481 if (bytes * 2 > bufsize)
482 {
483 if (buf != NULL)
484 free (buf);
485 buf = (bfd_byte *) bfd_malloc ((bfd_size_type) bytes * 2);
486 if (buf == NULL)
487 goto error_return;
488 bufsize = bytes * 2;
489 }
490
491 if (bfd_bread (buf, (bfd_size_type) bytes * 2, abfd) != bytes * 2)
492 goto error_return;
Next, bytes
is decremented by 1, making it’s value 0. address
is set to 0 and data
is assigned the value of buf
, which points to the newly allocated buffer that contains the two bytes that were read on line 491. Finally, a switch statement begins that tests the value of hdr[0]
. As stated above, hdr[]
contains the values [‘1’,’0’,’1’].
494 /* Ignore the checksum byte. */
495 --bytes;
496
497 address = 0;
498 data = buf;
499 switch (hdr[0])
hdr[0]
is ‘1’, so execution continues at line 520. check_sum
is incremented by the value returned by HEX (data)
. The value of address
is left-shifted 8 bytes and bitwise OR’ed with the value returned by HEX (data)

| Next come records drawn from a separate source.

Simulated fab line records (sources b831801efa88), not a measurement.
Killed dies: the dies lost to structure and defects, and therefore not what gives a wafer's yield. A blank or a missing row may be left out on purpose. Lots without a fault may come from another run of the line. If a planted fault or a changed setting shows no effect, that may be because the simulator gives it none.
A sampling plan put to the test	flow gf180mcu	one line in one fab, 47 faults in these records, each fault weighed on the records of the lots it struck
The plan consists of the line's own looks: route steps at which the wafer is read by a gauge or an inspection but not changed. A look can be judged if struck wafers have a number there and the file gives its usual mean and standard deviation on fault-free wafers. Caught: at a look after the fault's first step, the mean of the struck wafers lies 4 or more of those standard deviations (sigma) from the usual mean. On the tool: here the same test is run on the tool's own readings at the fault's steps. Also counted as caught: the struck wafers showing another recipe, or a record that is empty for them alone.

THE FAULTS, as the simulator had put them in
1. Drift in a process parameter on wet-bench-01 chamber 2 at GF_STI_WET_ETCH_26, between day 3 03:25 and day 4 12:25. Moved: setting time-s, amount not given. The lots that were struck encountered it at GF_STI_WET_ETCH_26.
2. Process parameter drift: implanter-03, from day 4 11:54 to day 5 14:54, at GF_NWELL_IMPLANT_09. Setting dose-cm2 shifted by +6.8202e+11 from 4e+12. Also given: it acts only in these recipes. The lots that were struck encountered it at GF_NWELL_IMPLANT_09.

, effectively performing the left-shift on the return value of HEX
since address
equals 0. The result of this expression is saved to address
. The pointer data
is incremented by 2. The previous three statements are repeated again, this time using the updated value of address.
520 case '1':
521 check_sum += HEX (data);
522 address = (address << 8) | HEX (data);
523 data += 2;
524 check_sum += HEX (data);
525 address = (address << 8) | HEX (data);
526 data += 2;
527 bytes -= 2;
In this case, the value returned by the statement at line 522 is 0x00000011 since the values used by HEX
are ‘1’ and ‘1’. The statement at line 523 then increments the pointer data
past the end of the buffer that was previously allocated (recall that only 2 bytes were allocated at line 485). This means the call to HEX (data)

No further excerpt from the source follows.